Geometric Action Model for Robot Policy Learning
中文标题: 面向机器人策略学习的几何动作模型
英文摘要
The paper introduces the Geometric Action Model (GAM), a language-conditioned manipulation policy that leverages a pretrained geometric foundation model (GFM) to explicitly incorporate 3D geometry for contact-rich tasks. GAM splits the GFM at an intermediate layer, using shallow layers for observation encoding and inserting a causal future predictor that forecasts future latent tokens based on language, proprioception, and action history. The predicted tokens are then processed by the remaining GFM blocks, enabling a single backbone to jointly predict future geometry scenes and robot actions with minimal architectural changes. Across simulation and real-robot benchmarks, GAM achieves higher accuracy, robustness, speed, and model compactness compared to existing foundation-model-scale baselines.
中文摘要
该论文提出几何动作模型(GAM),一种语言条件下的操控策略,通过重构预训练的几何基础模型(GFM)显式引入3D几何信息以处理需要精细接触的任务。GAM在GFM的中间层进行拆分,浅层用于观测编码,并插入一个因果未来预测器,该预测器根据语言指令、本体感知和动作历史预测未来的隐式令牌。预测的令牌随后流经剩余的GFM模块,使得同一骨干网络能以最小的架构改动同时输出未来几何场景和机器人动作。在仿真和真实机器人基准测试中,GAM在准确性、鲁棒性、速度和模型轻量化方面均优于现有的基础模型规模方法。
关键要点
Problem: Current vision-language-action models and video world-action models operate on 2D frames or latent spaces, lacking explicit 3D geometric reasoning needed for precise manipulation.

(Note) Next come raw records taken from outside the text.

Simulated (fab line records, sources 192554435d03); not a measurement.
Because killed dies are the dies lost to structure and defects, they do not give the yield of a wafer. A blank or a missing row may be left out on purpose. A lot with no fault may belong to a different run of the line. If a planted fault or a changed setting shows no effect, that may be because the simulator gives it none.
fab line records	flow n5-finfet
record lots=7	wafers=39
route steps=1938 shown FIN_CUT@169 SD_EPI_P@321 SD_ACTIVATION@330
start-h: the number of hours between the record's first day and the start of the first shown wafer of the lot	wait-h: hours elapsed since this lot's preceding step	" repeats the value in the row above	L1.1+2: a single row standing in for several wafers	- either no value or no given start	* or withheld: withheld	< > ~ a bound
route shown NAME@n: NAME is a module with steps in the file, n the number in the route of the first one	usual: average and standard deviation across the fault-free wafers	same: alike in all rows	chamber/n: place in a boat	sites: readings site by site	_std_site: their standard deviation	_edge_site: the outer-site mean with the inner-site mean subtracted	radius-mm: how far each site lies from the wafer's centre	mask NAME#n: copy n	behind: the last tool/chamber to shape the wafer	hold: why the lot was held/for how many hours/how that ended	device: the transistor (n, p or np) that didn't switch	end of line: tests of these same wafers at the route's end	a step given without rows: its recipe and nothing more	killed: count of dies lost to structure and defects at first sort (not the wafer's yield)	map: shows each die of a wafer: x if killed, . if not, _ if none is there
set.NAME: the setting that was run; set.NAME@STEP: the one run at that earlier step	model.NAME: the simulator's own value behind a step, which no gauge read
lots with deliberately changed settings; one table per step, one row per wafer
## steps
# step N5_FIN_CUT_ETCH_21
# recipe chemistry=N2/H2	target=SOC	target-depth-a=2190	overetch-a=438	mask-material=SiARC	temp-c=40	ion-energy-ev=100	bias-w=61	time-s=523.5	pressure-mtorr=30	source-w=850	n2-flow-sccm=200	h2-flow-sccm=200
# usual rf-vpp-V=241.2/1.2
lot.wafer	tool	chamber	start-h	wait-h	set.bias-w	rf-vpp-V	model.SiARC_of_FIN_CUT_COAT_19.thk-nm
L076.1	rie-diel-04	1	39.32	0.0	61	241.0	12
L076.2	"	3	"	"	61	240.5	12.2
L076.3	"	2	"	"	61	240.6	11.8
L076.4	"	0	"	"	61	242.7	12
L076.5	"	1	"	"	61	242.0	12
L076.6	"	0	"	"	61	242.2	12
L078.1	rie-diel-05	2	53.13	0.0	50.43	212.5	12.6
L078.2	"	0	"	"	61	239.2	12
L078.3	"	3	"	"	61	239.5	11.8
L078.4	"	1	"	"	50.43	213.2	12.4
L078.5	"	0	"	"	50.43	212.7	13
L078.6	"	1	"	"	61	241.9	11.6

问题:当前的视觉-语言-动作模型和视频世界-动作模型主要基于2D图像或隐空间,缺乏精确操控所需的显式3D几何推理。
Method: GAM repurposes a pretrained geometric foundation model by splitting it into an observation encoder and a future predictor, enabling the model to forecast future geometry and actions conditioned on language, proprioception, and history.
方法:GAM通过将预训练的几何基础模型拆分为观测编码器和未来预测器,使模型能够在语言、本体感知和历史条件下同时预测未来几何和动作。
Architecture: The causal future predictor is inserted at a split layer, and the remaining GFM blocks serve as a shared decoder for both future geometry and action outputs, preserving rich geometric priors with minimal modification.
架构:在分裂层插入因果未来预测器,剩余的GFM模块作为未来几何和动作输出的共享解码器,以最小的修改保留了丰富的几何先验。
Performance: On simulation and real-robot manipulation benchmarks, GAM outperforms foundation-model-scale baselines in accuracy, robustness, speed, and model size.
性能:在仿真和真实机器人操控基准测试中,GAM在准确性、鲁棒性、速度和模型大小方面均优于基础模型规模的基线方法。